In an experiment for two factors, treatments are combinations of levels for the factors. A factorial experiment uses the same number of replicates for all possible treatments and randomly allocates them to the experimental units.
This page shows examples of factorial experiments for two factors.
Sometimes the effect of changing one factor depends on the level of the other factor. A factorial experiment is needed to assess this interaction between factors.
In an experiment for one factor, a second factor can be varied without reducing the accuracy of the estimate for the first factor. It is far more efficient to assess two factors in a single factorial experiment than in separate experiments for the two factors.
Sometimes two factors are thought to affect a response but in an experiment they cannot be independently adjusted. In other experiments, it is impossible to set the value of the 'controlled' factor precisely so the factor level varies randomly.

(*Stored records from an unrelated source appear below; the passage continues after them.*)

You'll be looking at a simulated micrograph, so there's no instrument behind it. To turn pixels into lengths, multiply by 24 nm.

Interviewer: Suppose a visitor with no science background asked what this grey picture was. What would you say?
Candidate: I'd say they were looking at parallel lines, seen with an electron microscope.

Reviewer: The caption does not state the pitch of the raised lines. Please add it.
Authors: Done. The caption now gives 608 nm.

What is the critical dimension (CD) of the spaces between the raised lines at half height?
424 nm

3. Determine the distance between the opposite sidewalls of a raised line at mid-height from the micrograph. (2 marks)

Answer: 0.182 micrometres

The response is modelled using a normal distribution whose mean depends on the factor levels and whose standard deviation is the same for all treatments.
If the response does not have a similar spread of values for all treatments, a nonlinear transformation of the response such as a logarithmic transform may help.
The mean response can be modelled as the sum of two terms, each depending on one of the two factors.
The no-interaction model for two categorical factors uses parameters for each factor level of each except for the factor's 'baseline' level.
When terms are added to a model for the response, the residual sum of squares usually decreases.
The reductions in the residual sum of squares are called explained sums of squares. The explained sums of squares also summarise how the fitted values change when terms are added to the model.
If the experimental design is balanced, all explained sums of squares can be shown in a single table.
The explained sums of squares form the basis of an analysis of variance table that can be used to test the significance of the two factors in the model.
If two factors do not interact in their effect on the response, the effects of each can be separately described.
A model in which two factors interact in their effect on the response has a separately adjustable mean for each combination of factor levels. The model can be written using 'main effect' parameters for the two factors and an interaction term.
Comparing the mean interaction sum of squares against the mean residual sum of squares gives a test for whether there is interaction.
If it is concluded that there is no interaction, the results can be summarised in separate plots of the mean response against X and Z. If there is interaction, the model means for all treatment combinations must be shown in profile plots.
If there is only a single replicate for each treatment in a factorial experiment for two categorical factors, the effects of the factors can be tested if it is assumed that there is no interaction, but the existence of interaction cannot be tested.
The existence and amount of interaction is affected by nonlinear transformations of the response. Sometimes analysing logarithms of the response values can remove interaction, making the results easier to interpret.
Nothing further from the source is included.